The war was on everyone’s lips. The casualty lists had been a black-bordered horror in far too many copies of the Northridge Oracle, the local newspaper. Jayne Francis had devoted the left hand window of her General Store to make a memorial. She had arranged black ribbons and black bunting at the window, and every day she placed a different photograph there, for people to see, and remember. She had started with just the two pictures: the Cornwell boy, and his mate de Mille, both of whom had perished on the day of the earthquake, in far-off Turkey. Now, five months later, she could put a different photograph in the window for every day of the week, and she wept at the day’s end when she took one loved son away from public view, and replaced him with another. The seven photographs were rotated each week, even on Sunday when her store was closed. None of the boys whose photographs she displayed had been older than her when they died: the youngest, Adam Hall, had been just 19.
Conscription was now a reality, and the conversations in the smithy were heated, tempered, beaten, quenched, and thrust into the flames again. The old man was adamant that the war was evil, and nothing could budge him.
As for Arthur? Arthur was discovering that he wasn’t the man he’d fondly imagined himself to be.
The Erebus Disaster. Is there something wrong with me? I can't help but think the whole 30th commemoration of the Air New Zealand crash on Erebus has been an overblown parody. It was a terrible and tragic event that saw hundreds of New Zealanders die in an instant, and blah blah blah. The cause of the crash was folly, stupidity, venality, and incompetence sob weep wail. The years after the crash saw nervous little men found out and justly pilloried, sigh oh dear me. It saw fine and noble men suffer in the cause of the truth, yawn and stretch. But the last sod of earth was shovelled onto the grave of the whole miserable affair years ago, and it should have been allowed to rest.

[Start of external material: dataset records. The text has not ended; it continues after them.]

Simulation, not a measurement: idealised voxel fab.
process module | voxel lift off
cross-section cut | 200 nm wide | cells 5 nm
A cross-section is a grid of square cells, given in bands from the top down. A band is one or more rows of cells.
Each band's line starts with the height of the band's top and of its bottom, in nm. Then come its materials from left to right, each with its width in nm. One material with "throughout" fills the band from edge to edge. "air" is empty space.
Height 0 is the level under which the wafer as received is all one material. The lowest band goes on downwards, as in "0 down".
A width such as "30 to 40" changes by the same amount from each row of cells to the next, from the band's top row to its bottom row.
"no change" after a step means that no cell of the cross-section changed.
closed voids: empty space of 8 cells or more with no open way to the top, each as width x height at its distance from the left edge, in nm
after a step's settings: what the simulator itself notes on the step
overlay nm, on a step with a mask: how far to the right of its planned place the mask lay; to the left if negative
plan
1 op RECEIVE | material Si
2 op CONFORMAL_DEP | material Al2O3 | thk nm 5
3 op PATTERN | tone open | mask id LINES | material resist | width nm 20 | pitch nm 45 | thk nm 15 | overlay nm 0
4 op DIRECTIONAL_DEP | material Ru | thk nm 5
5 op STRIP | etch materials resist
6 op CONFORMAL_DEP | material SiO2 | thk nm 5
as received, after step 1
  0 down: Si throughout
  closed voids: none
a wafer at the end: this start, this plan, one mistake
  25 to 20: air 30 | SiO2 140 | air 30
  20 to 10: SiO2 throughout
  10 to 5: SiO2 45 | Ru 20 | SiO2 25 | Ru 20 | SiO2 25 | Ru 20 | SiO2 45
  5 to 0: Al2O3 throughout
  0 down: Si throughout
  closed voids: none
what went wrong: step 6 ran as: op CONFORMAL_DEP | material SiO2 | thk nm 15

But along came a new Air New Zealand chairman who wanted to do the right thing. He very publicly apologied to the families of the crash victims. This was a good thing: Air New Zealand had behaved badly. Thirty years ago. Three decades. A generation and more ago. He offered to send a half-dozen family members, chosen at random, to Antarctica on the anniversary of the disaster. Nice of him. It should have ended there. Excellent PR campaign, done well.
Instead, it became a ghastly media circus. Camera crews from a dozen different "news" programmes told the story, over and over. Family members were interviewed until they burst into tears.. yes folks, the money shot. It has been a dreadful imposition on the actual people involved. A prominent businessman was pilloried for trying to help another businessman organise a commemorative flight.
Yes, people died. Sad, tragic, and all that. But it was 30 years ago. I doubt very much if we'd be having this sort of carry on if the tragedy had been the result of, say, a ferry sinking. When was the last time anyone got all tearful about the Wahine disaster? The "news" organisations rush about like demented jackals because it was an aeroplane crash in a stange place. Any plane crash is automatically interesting: The headlines will bellow "Small plane crashes: two dead" and will follow up with a breathless story about a Cessna crashing in Paekakariki... while relegating the car crash that killled four to page three. Air New Zealand has behaved well. TVNZ and TV3, TRN, Radioworks, and Radio New Zealand, Fairfax and Newsmedia have all behaved like slavering offal-eaters. They've disgusted me.
Rugby. As I write this, the All Blacks are playing France. I've just heard on the news that the ABs are leading. I'd be quite happy to watch the game, but I can't: we dropped our SKY subscription. Acxtually, even with a SKY subscription I wouldn't have been able to watch it, because one has to pay extra to watch sport. So, rugby has become less relevant. It's a game that needs to be seen: I can imagine cricket from the radio commentary, but not rugger. And they wonder why the game is becoming irrelevant: they've taken it away from its audience. The TV drama "The Wire" was broadcast here in NZ at 11.00pm, and sank without a trace: everywhere else in the world it waqs hailed as the best TV drama ever, full stop. Rugby will go the same way: a great game, perfect for TV, disappearing because over three quarters of the potential audience have been disenfranchised by the money-grubbers.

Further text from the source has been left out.